A- A+

The Search for the Meaning of Life
by Swami Krishnananda

We are all people brought up in an atmosphere of the stature of Swami Sivananda, and so whatever we are thinking is a reverberation of the thoughts of Swami Sivananda. He was, to our knowledge, a superman in the sense that he was more than a human being in the compass of his relationship with the world.

We have been told by him and by other saints and sages with whom we had contact that this world is not all, because everything is fleeting, everything is momentary, as the great Buddha once declared. Everything is fleeting, everything seems to be existing for a moment rather, and it moves and moves and moves. Buddha considered life as a kind of flowing river, but I do not know whether he has answered the question as to the direction in which the river is moving. If everything is fleeting, it is fleeting in one particular direction. If nothing is stable, if nothing exists for more than a moment, then nobody exists. That conclusion will follow.

This was a great quandary in the teachings of Buddha that people have tried to solve. If everything is momentary and nothing has stability for even a moment, then even the Buddha himself does not exist even for a moment, and his teaching has no stability. These questions were answered by other thinkers by saying that either Buddha did not give a clear answer to these obvious questions behind his teaching, or people have not understood what he was saying. There were many people who felt Buddha was so great that his teachings were not properly grasped by anybody.

It is not true that he was saying that everything is moving without there being something which moves. It is like having flying without something which is there to fly. A bird must be there in order that there is flying. Now the bird is not there; only flying is there in the case of the meaning that we try to draw from the Buddha’s statements. Then his teachings are also momentary. They do not exist even for a moment.

This is not merely the teaching of Buddha; it is accepted by the great yoga teachers, such as Patanjali. The only thing is, they have a difference: They say that unless there is a target, nothing can move. From birth to death of an individual there is a growth and a movement towards some aim which life seems to be having, and we are not living for nothing. We live for something.

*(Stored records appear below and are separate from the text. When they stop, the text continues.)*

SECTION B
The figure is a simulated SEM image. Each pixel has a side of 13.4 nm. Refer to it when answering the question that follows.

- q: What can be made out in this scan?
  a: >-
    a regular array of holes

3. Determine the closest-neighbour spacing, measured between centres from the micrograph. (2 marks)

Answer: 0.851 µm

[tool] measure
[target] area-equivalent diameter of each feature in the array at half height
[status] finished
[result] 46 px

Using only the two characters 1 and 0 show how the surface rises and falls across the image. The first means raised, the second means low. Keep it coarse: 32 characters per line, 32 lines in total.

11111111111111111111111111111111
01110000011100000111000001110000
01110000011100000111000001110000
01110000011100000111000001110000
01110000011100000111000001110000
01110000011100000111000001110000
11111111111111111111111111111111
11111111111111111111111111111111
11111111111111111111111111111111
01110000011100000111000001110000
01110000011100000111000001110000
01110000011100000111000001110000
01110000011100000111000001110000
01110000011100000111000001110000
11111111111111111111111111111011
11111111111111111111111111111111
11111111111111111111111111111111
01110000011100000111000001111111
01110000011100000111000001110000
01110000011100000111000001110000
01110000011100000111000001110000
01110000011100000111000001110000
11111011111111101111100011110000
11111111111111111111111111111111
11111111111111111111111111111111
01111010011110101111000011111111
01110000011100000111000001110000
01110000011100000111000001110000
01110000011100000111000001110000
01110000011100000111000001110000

Is it their meaning that life is all, or it is totally meaningless? Buddha said anityam, asukham: The world is unpleasant and impermanent. That would mean to say that there is no meaning in life because it is unpleasant and it is not at all existing even for a moment. But everyone feels that one should exist. Nobody wishes to pass away after one moment. There is an inward desire to continue to exist and not to allow oneself to fly like a momentary flowing drop in the ocean of life, and there is also a simultaneous desire to live as long as possible. No one will feel satisfied by being told that they will be living only for a few months. It is a horror because the limitation put upon one’s own existence is a deathblow to the longing to exist for a long time. From this people have surmised, by way of induction, that the longing of every individual, of everything whatsoever, is for eternal existence and not to subject oneself to passing in the form of a momentary fluxation.

There are two types of longing, apparently, in every individual. One is the desire to defy time, which catches hold of the throat of everyone and wants to destroy them. “May I not be annihilated” is the wish of everyone, from one side. The other side is “May I have more and more of things.” If I have a hundred-million dollars, I would like to have five-hundred-million dollars. If I am the owner of a property extending to hundreds of acres, I would like to extend my domain. I would like to annex more kingdoms. I would like to rule over the whole world, if possible; why not? I would like to rule over the skies. Why should I be a limited, foolish man sitting with a limited position? The more I have, the better for me. Nothing can satisfy my desire for possession because if I possess something, there is an unsatisfactory condition arising due to the existence of something more than what I already have.

It is said by great Masters that the desire to possess more and more in a horizontal fashion is a subtle longing to overcome spatial distance. You do not like to be located in a particular space and to limit your belongings to a particular area of space. The wider is my existence, the larger is the dimension of my personality. Endless is my desire to expand my personality so that I would like to be one supreme individual with no necessity to contact anybody else, because space includes everybody. One desire of the human being is to defy the limiting character of space by creating distance of one thing from another thing. The other desire is to live perpetually, which is the desire to defy the time process. If you overcome subjection to the time process and also overcome the subjection to spatial limitation, on the one side you become eternal, and on the other side you become infinite. So the longing of everybody is to merge infinity with eternity, which is tantalising. The greatest desire of everybody is to be eternal, defying the time process, and to be infinite, defying the limitations imposed by space. Such a Being, if it could be there, is regarded as the Absolute. In religion we call it God. We can call it by any name, such as the Ultimate Reality, etc.

So the search for the meaning of life, according to what we have understood, seems to be to find such apparatus by which we can become infinite and eternal at the same time. This they call perfection.